Ok I meant in the "while adhering to the standard" :)


> I call mprotect and it return 0--meaning it succeeded. But the
> permissions on the page remain rw. So it fails to change the
> permissions, but doesn't give any indication of this.
>
> Thanks,
> vince.
>
> ------------------
> #include <stdio.h>
> #include <stdlib.h>
> #include <sys/mman.h>
> #include <unistd.h>
>
> int main(int argc, char *argv[])
> {
> void *p;
> int pgsize = getpagesize();
>
> p = malloc(1024);
> mprotect((void*)((unsigned)p & ~(pgsize-1)), 1024, PROT_NONE);
> printf("\t*p = %d\n", *(int *)p);
> return 0;
>}

this has a bug, the 1024 is wrong... what if your "p" point actually
spans 2 pages?

but to have "some effect" even for malloc-falling-back-to-mmap..
just there's a bunch of collateral damage since you mprotect more than
just the memory you got from malloc. mprotect works on page size.. so if
p spans 2 pages (why wouldn't it ;) you mprotect either the wrong memory
(as in your example) or too much (eg both pages)...


2005-10-21 15:23:48

by Paulo Marques

[permalink] [raw]
Subject: Re: Understanding Linux addr space, malloc, and heap

>> On Fri, 2005-10-21 at 09:45 -0400, Vincent W. Freeh wrote:
>> I cannot mprotect data that I malloc ...

> Arjan van de Ven wrote:
>> you can't mprotect malloc() memory period ..

Vincent W. Freeh wrote:
> Actually, I can and do. Simple program at end.

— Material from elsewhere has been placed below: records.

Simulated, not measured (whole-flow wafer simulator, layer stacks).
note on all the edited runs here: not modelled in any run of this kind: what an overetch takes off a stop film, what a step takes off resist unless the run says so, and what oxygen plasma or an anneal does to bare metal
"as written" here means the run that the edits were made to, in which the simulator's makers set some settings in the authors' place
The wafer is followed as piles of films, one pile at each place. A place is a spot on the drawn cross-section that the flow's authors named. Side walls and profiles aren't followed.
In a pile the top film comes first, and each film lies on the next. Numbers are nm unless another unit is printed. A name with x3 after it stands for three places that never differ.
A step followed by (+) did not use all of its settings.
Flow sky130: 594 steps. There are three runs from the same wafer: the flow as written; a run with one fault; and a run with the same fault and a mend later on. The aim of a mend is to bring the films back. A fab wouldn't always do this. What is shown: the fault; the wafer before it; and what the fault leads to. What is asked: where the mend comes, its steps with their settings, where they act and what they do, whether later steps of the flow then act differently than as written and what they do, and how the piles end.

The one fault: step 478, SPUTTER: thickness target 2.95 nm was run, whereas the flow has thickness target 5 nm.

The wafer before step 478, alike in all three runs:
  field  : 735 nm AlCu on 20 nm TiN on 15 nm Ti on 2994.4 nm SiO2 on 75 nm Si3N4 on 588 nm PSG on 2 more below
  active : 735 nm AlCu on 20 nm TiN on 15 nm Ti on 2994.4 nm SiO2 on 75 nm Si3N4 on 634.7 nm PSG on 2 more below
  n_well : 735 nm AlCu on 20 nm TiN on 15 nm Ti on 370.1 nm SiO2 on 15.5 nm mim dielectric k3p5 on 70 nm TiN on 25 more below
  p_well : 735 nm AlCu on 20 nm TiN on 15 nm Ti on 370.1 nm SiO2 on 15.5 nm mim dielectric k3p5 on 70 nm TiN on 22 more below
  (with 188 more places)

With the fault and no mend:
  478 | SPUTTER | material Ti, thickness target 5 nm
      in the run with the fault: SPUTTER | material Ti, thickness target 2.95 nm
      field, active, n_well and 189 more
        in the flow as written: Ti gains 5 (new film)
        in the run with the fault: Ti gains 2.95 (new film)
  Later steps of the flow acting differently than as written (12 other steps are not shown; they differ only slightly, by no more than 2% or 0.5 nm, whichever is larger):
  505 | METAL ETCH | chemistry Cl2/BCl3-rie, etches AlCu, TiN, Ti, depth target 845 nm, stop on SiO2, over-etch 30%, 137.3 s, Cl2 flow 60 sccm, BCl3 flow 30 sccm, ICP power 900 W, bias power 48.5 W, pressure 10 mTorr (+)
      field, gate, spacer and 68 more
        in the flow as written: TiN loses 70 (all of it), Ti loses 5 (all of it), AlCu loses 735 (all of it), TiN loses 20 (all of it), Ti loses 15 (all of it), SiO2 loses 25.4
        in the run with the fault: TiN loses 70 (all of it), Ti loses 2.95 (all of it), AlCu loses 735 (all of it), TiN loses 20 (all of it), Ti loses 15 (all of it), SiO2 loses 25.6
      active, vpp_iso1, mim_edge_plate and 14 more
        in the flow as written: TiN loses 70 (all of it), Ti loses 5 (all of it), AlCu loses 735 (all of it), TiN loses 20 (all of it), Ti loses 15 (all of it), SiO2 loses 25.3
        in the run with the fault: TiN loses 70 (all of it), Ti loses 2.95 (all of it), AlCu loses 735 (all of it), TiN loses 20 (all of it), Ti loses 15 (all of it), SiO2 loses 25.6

Am I the only one who finds this conversation weird? :)

This reminds me of a student I had that called "main" to return to the
start of the application. No matter how I explained that it was simply
wrong and that stack was growing because of that he just kept replying:
"but it works!"...

--
Paulo Marques - http://www.grupopie.com

The rule is perfect: in all matters of opinion our
adversaries are insane.
Mark Twain

Subject: Re: Understanding Linux addr space, malloc, and heap



--On 21 October 2005 17:22 +0200 Arjan van de Ven <[email protected]>
wrote:

> Ok I meant in the "while adhering to the standard" :)

More precisely, as per the man page:
> POSIX.1b says that mprotect can be used only on regions of memory
> obtained from mmap(2).

But what is interesting (if anything) is this:
> ERRORS
> EINVAL addr is not a valid pointer, or not a multiple of
> PAGESIZE.

So if he calls mprotect with memory allocated by malloc (which should
fail), why doesn't he get EINVAL? He says it returns 0 (meaning it
succeeded). Which it shouldn't (unless he is stupendously lucky in
malloc's allocation, in which case it should work).

--
Alex Bligh

2005-10-21 15:37:10

by Vincent W. Freeh

[permalink] [raw]
Subject: Re: Understanding Linux addr space, malloc, and heap

The point of the code is to show that one can protect malloc code. It
is a short example. It is not my application. The comments criticising
the code are the beside the point.

One can mprotect malloc'd pages. My code does it. The mprotect man
page does it.

But I can't mprotect the 66th page I malloc. And mprotect fails SILENTLY!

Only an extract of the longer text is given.